A Special Report is content that is edited and produced by the Special Reports unit within The Irish Times Content Studio. It is supported by advertisers who may contribute to the report, but who do not have editorial control.

Meet the new kids on the block

Ireland is still a favoured destination for US companies looking to expand into Europe

Jessica Finnefrock: ‘We had a great opportunity to partner with the IDA and the city of Galway, and were very impressed with the talent there.’

Jessica Finnefrock: ‘We had a great opportunity to partner with the IDA and the city of Galway, and were very impressed with the talent there.’

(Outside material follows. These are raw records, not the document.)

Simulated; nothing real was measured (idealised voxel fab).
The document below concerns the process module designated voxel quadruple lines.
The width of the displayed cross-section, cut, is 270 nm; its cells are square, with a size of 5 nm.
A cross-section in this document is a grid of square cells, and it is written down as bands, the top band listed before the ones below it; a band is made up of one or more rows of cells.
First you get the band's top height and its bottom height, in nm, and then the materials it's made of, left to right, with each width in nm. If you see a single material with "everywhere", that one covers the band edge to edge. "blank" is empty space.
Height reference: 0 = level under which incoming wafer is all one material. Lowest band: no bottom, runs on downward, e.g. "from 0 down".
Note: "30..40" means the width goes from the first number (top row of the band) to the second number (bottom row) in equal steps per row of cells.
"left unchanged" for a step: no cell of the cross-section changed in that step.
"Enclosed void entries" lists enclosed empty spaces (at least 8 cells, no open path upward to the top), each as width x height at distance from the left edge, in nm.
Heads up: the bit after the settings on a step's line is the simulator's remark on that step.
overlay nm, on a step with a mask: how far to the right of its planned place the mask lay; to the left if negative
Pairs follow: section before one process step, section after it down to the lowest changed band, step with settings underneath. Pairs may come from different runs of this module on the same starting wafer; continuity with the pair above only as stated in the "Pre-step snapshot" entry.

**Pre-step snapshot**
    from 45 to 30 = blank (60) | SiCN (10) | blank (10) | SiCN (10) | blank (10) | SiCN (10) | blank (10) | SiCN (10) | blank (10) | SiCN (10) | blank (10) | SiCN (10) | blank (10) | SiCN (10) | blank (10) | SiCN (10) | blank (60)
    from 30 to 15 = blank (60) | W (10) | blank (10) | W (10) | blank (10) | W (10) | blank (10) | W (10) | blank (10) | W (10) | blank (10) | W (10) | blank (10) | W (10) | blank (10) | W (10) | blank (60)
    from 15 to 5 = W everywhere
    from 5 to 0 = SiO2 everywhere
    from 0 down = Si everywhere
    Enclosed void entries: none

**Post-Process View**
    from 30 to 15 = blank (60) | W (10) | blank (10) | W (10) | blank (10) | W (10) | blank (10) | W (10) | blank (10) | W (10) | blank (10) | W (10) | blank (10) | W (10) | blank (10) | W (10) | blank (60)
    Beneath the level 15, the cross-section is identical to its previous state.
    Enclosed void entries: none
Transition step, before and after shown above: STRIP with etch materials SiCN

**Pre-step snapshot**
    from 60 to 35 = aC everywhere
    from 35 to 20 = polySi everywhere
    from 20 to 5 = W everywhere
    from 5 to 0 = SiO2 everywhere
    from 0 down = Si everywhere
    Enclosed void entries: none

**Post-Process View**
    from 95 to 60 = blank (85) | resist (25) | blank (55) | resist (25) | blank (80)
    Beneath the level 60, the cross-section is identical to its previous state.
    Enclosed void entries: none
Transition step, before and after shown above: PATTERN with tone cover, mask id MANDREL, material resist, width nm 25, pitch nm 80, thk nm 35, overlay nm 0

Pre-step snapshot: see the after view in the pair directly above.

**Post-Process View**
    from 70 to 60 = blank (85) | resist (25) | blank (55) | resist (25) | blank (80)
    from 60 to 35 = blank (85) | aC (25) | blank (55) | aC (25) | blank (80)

With a history of FDI stretching over several decades, Ireland is a well-established and attractive stronghold for US businesses looking to gain a foothold in Europe. For businesses based on the east coast, proximity is also a selling point. “It’s also a wonderful direct flight,” says Darcey Harrison, global vice-president of sales, services and partnerships at Markforged, who was tasked with finding an EMEA base for the Boston-based company.

Founded in Massachusetts in 2013, Markforged has been a pioneer in 3D printing, utilising advanced cloud computing, materials science, and industrial design to offer an end-to-end 3D printing system that rivals traditional manufacturing processes. With the ability to print using metal, nylon, and carbon fibre, the company’s technology allows users to manufacture complex and robust parts that are be utilised in everything from Formula 1 cars to orthopaedic surgeries.

The Dublin office, which opened in April at Iveagh Court, will be a hub for Markforged’s commercial sales, business development and application engineering. “The decision really came down to where we were going to be able to hire the best talent to scale our European business,” says Harrison. “We had been running a good portion of our sales from the Boston area but languages and time zones can make things challenging. So our number one reason was really the calibre of tech talent available in Dublin – it makes it very favourable for a company to come in and be able to launch something new.”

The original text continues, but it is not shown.